A goal of our program at Conserve School is to give students the tools they need to make their voices heard on issues that they care about. CS16 alum Noah Miller recently joined a contingent of young people on a trip to the halls of power in Washington D.C. to speak to decision-makers about the current proposal for mining near the Boundary Waters Canoe Area Wilderness in northern Minnesota. Here, in his own words, Noah describes the experience:
“Recently, I was given the opportunity to fly into Washington DC on behalf of the Kids for the Boundary Waters Association to lobby for the protection of the Boundary Waters Wilderness Area. With 40 other kids from across the country, I met with high-ranking officials of the House and Senate, as well as heads of the Department of the Interior, the Department of Agriculture, and officials within the US Forest Service.
As you may know, recent decisions by the Departments of Agriculture and Department of the Interior have been made to reinstate long-expired federal mineral leases, and prematurely end the environmental study of the area while simultaneously opening the area to mining. These decisions had no basis in fact or science, and instead appear to be made out of political interest and for the profit of the foreign mining conglomerate Antofagasta. Furthermore, these decisions contradict previous conclusions reached by the U.S. Forest Service in 2016 as well as the will of ninety-eight percent of the 181,000 Americans who participated in the study.
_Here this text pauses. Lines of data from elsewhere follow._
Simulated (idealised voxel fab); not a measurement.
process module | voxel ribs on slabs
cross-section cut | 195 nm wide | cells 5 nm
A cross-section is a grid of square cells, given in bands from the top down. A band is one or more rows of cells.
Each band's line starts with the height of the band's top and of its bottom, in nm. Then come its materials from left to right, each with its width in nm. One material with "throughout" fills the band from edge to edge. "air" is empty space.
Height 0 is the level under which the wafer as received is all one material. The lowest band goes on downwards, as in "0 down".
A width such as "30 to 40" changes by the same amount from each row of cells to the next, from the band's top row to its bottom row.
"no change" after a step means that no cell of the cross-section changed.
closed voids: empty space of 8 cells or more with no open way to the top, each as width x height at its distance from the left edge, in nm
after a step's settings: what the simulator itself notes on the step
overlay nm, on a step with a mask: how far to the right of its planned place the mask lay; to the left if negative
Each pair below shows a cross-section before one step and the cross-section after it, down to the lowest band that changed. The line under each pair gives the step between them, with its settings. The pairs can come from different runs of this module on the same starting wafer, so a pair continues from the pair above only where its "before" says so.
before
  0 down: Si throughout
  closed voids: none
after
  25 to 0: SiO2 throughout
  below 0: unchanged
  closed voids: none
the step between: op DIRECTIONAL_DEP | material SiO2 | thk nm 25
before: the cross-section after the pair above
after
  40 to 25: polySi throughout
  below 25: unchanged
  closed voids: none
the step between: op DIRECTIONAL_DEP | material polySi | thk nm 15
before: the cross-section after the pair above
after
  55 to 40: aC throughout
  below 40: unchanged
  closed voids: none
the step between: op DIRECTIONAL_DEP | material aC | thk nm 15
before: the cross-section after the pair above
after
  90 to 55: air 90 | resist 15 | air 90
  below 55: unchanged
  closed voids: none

I, as well as many others, are extremely disappointed that these departments have chosen to ignore both their duties to the American people as well as to American wilderness. To make our voices heard, I joined 40 other young people, led by Joseph Goldstein, and flew to Washington. This trip gave me an inside look at what it is like to lobby on Capitol Hill and a chance to speak of my connection to the wilds. During my time in the Boundary Waters, I found a sense of peace and belonging that no other place in the world had offered me before. It has given me lessons on perseverance and strength and it was my memories of the Boundary Waters that I drew upon for strength in times of sorrow and reflection. The Boundary Waters truly is a place of reflection, offering its purity and pristine characteristics to those who wander within its boundaries. It must remain in its purest form so future generations will get to experience its purity and peacefulness just as I and many others have.
I will be heading back to Washington in the spring with the same 40 kids as well as many others to continue this fight. I also hope to work for the Save the Boundary Waters Campaign out in Washington once I graduate in January. Our generation of kids have a duty and responsibility to preserve and protect the natural world for future generations to come. We will not let up on this fight for the protection of such lively wilderness areas.”